Preparations for next month's international humanitarian conference on refugees and displaced in Iraq

20 March 2007 Also available in:

Invitations have now gone out to 192 governments, 65 international organisations and some 60 NGOs for next month's international humanitarian conference on refugees and displaced in Iraq and neighbouring countries. The April 17-18 ministerial-level meeting will be held here in the Palais. It will examine the humanitarian dimensions of the displacement crisis, identify the enormous needs, and seek to forge a common international effort to address those needs, including through sharing the burden that's now being borne by neighbouring states. It will also seek targeted responses to specific, urgent humanitarian problems, including immediate solutions for those who are particularly vulnerable both inside and outside Iraq.

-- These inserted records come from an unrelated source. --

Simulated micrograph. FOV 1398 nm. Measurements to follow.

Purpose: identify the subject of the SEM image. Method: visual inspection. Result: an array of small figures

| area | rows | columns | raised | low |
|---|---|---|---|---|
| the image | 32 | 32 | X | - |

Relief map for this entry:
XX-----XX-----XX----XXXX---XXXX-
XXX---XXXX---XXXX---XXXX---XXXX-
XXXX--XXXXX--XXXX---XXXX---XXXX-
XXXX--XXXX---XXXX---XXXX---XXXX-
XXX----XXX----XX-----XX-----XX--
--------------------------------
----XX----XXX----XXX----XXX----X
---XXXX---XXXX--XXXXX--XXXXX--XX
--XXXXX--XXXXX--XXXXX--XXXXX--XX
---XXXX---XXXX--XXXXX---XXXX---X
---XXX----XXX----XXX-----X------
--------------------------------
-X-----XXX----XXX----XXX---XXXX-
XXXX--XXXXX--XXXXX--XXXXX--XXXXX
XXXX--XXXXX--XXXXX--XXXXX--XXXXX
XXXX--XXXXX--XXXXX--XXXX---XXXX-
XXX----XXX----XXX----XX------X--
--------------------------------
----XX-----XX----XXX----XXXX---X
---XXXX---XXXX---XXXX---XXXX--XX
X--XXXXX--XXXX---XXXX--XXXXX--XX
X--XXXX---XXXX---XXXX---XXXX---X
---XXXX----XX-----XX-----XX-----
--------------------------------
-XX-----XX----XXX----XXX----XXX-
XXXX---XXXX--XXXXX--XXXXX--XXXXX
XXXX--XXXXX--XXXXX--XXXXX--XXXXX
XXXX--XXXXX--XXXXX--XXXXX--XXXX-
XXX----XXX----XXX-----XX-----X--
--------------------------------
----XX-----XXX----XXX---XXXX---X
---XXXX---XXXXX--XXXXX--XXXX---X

Some 2 million Iraqis are now in neighbouring countries in the region, many of whom were uprooted prior to 2003. But we also need to focus on the estimated 1.9 million Iraqis who remain displaced inside their own country, many of them in increasingly desperate conditions. While many were also displaced before 2003, we estimate that just since the beginning of last year - and particularly since the Samara bombing of February 2006 - nearly 730,000 Iraqis have become newly displaced by sectarian violence.

They and millions more Iraqis are facing severe hardship. In fact, UNAMI estimates that more than 15 million Iraqis are now considered extremely vulnerable - including refugees, displaced people, those facing food insecurity, widows, disabled people and so on. Reaching help and safety in neighbouring countries is becoming increasingly difficult. Many of those who have fled to other parts of Iraq have run out of resources, and host communities are also struggling to absorb increasing numbers of displaced. An estimated 4 million Iraqis are dependent on food assistance. Only 60 percent have access to the public food distribution system. The chronic child malnutrition rate is at 23 percent. Some 70 percent of the Iraqi population lack access to adequate water supplies, while 80 percent lack effective sanitation. The unemployment rate is over 50 percent.

About a third of UNHCR's $60 million appeal for the region - more than half of which has so far been raised - is aimed at providing help to tens of thousands of the most vulnerable of these internally displaced people inside Iraq. Compared to the overall needs, it's a drop in the ocean. And providing that help is extremely difficult because of the dire security situation in much of the country. Our staff in seven locations in Iraq (Baghdad, Suleymaniyah, Dohuk, Erbil, Kirkuk, Nasiriya, Basra) work with a network of at least 17 different partners, including the Iraqi Ministry of Displacement and Migration. Our UNHCR colleagues there are overwhelmingly Iraqi and they bravely work under what could best be termed remote management. This operating structure is pretty much unique to Iraq and UNHCR recently hosted a meeting here in Geneva with other humanitarian agencies to share ideas on how we can better provide humanitarian assistance in such a difficult and dangerous environment. Despite the many limitations and in the face of enormous needs, the work done by our staff inside Iraq has still managed to benefit tens of thousands of internally displaced people and the families and communities caring for them. We provide everything from shelter assistance and non-food aid items to the operation of 14 legal assistance centres throughout the country where the displaced can get support, including the transfer and replacement of basic documents. Such documents are vital because without them, food rations can be withheld and governorate authorities can prevent access by IDPs to even the most basic of services.

With displacement continuing at an estimated rate of up to 50,000 a month, the humanitarian needs are growing by the day and we need to do everything we can to try to get help to desperate people.